The Marvel Cinematic Universe has made major strides when it comes to diversity (Black Panther, Captain Marvel, the upcoming Black Widow), but that wasn’t always the case. It did 20 movies before a female superhero was in the title, after all. But according to Mark Ruffalo, who plays Bruce “The Hulk” Banner in the MCU, Marvel Studios chief Kevin Feige threatened to quit his job to fight for female-led superhero movies, back when The Powers That Be (stockholders) thought that they couldn’t be profitable. Those old ghouls probably still think that, but a billion dollars is a billion dollars.
“When we did the first Avengers, Kevin Feige told me, ‘Listen, I might not be here tomorrow.’ And he’s like, ‘Ike [Isaac Perlmutter, Disney’s largest shareholder at the time] does not believe that anyone will go to a female-starring superhero movie. So if I am still here tomorrow, you will know that I won that battle,'” Ruffalo told the Independent. This would have been around 2012, when The Avengers came out — it would be another five years before Marvel hired its first non-white director, and seven years before its first female director. Also, it may not surprise you that when you Google “Isaac Perlmutter,” the first suggestion is “Isaac Perlmutter Trump” (he’s among the president’s top donors).

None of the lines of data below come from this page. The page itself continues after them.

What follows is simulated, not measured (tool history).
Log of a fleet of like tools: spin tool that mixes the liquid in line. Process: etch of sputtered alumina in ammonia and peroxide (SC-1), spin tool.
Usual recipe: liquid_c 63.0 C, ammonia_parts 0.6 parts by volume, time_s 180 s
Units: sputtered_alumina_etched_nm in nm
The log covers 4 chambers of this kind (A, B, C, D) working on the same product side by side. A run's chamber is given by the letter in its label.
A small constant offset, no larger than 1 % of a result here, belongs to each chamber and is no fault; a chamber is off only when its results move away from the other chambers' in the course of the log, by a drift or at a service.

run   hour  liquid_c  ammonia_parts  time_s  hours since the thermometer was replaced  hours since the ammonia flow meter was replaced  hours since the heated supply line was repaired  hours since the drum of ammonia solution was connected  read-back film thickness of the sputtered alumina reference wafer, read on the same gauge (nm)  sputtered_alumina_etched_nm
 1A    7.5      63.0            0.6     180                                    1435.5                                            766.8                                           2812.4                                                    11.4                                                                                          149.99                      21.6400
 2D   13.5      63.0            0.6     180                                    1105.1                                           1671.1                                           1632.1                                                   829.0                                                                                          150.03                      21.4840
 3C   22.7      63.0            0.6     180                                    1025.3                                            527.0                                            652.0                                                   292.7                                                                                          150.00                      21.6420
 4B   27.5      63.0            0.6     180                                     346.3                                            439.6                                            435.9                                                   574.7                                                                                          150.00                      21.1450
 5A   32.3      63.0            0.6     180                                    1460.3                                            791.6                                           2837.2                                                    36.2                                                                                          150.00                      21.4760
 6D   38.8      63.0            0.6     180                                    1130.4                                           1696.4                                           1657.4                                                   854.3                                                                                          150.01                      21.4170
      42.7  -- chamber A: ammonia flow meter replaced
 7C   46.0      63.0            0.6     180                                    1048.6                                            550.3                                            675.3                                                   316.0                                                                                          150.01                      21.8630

Ruffalo continued, “Because Kevin wanted black superheroes, women superheroes, LGBT superheroes. He changed the whole Marvel universe. We now have a gay superhero on the way, we have black superheroes, we have female superheroes – Scarlett Johansson has her movie coming out, we have Captain Marvel, they are doing She-Hulk next. No other studio is being that inclusive on that level… This is the f*cking world.” On top of the projects Ruffalo listed, there’s also Shang-Chi and the Legend of the Ten Rings, with its “98 percent Asian cast,” Black Panther 2, and The Eternals, which will feature the MCU’s first openly gay superhero. Women can be Hulks, too!